Accessible Version
Analyzing the Community Bank Leverage Ratio, Accessible Data
Figure 1. Community Bank CBLR Eligibility (Percent)
Figure 1 provides a waterfall of the number of eligible community banks, as each eligibility criterion is added. It starts with a 100 percent block that represents the sample of 5,382 community banks. Then, following the figure, 4,699 (87 percent of) community banks meet the leverage ratio requirements, 4,586 (85 percent of) community banks also meet the off balance sheet criteria, and 4,581 (85 percent of) community banks also meet the non-advanced approaches and trading exposure criterion.

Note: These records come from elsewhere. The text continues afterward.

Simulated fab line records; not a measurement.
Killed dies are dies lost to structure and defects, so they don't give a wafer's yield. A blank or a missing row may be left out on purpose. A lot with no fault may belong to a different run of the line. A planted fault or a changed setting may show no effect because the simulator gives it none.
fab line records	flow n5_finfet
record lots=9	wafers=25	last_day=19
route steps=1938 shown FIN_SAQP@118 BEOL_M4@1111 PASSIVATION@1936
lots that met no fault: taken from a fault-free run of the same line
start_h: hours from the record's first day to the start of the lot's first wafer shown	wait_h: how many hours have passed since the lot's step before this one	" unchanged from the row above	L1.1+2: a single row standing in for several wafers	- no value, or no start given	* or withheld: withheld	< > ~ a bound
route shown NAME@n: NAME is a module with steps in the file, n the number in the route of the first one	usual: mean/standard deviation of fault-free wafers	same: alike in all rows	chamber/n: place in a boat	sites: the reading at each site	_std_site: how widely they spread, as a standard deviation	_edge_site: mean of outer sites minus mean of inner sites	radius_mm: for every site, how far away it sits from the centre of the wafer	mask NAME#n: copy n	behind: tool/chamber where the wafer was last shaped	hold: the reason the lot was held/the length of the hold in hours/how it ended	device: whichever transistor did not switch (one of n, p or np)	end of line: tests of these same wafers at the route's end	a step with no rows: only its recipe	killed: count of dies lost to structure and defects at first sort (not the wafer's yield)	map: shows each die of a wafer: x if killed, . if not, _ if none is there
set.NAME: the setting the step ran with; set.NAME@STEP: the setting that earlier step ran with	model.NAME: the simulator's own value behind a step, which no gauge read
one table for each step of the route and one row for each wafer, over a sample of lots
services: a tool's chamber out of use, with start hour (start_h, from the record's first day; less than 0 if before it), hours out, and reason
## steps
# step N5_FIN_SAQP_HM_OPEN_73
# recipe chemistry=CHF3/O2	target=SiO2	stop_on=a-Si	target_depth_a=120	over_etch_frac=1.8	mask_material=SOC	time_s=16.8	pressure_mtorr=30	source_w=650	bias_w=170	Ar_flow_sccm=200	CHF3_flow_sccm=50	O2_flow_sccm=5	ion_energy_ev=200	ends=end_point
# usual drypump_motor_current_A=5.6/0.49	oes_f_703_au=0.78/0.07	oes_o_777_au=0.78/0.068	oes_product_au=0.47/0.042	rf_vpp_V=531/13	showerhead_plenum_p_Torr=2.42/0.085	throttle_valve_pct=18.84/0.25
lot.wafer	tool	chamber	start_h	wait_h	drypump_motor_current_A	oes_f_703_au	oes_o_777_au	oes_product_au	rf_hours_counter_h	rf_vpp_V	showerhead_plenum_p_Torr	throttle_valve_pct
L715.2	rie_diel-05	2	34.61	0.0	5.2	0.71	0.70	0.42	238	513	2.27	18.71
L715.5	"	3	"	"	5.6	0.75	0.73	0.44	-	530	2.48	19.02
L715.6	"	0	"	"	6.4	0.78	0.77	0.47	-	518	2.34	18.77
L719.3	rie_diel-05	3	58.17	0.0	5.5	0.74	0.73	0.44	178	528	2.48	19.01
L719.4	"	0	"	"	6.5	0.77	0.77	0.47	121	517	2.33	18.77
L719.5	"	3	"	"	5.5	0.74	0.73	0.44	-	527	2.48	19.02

Sources: Q2 2019 FR Y-9C, FFIEC Call Reports, NBER, and author’s analysis
*This sample includes depository institution holding companies (FR Y-9C) and depository institutions (Call Report).
**Off balance sheet exposure less than 25 percent of total consolidated assets.
***Trading assets plus trading liabilities less than 5 percent of total consolidated assets and not a subsidiary or affiliate of an advanced approaches bank.
Figure 2. CBLR Eligibility Over Time
Figure 2 shows two lines over time, from 1996 to 2020. The first line shows the percentage of banks with assets less than $10 billion. This line starts at 99 percent, then slowly and steadily dips down to around 95 percent in 2020. The second line shows percentage of banks with Tier 1 leverage ratio greater than 9 percent. It generally increases in the period from 2000 to 2008, at which point it declines sharply. During this time period it peaks at just over 60 percent. Then it continues to increase until it reaches around 85 percent in 2020.
Sources: FFIEC Call Reports, FR Y-9C, NBER, and authors’ analysis
Figure 3. CBLR Stringency Over Time
Figure 3 shows two lines over time, from 1996 to 2020. The first line shows the stringency of the 9 percent Tier 1 leverage ratio. It remains above 90 percent, and relatively constant throughout the graph. The second line shows the stringency of the 5 percent Tier 1 leverage ratio. It stays below 25 percent, dipping in the 2008 recession to around 10 percent and peaking in 1996 and 2013 at around 23 percent.
Sources: FFIEC 031 Call Reports, FR Y-9C, NBER, and authors’ analysis
Figure 4. Structure of Capital Impact Analysis
Figure 4 shows that, in the CBLR more stringent column, banks have less excess capital under the CBLR framework, when compared to the generally applicable rule. In the CBLR less stringent column, banks have the same amount of excess capital in both the generally applicable rule and the CBLR framework. However, decreases in the required capital bar result in the creation of a new red bar, called capital release.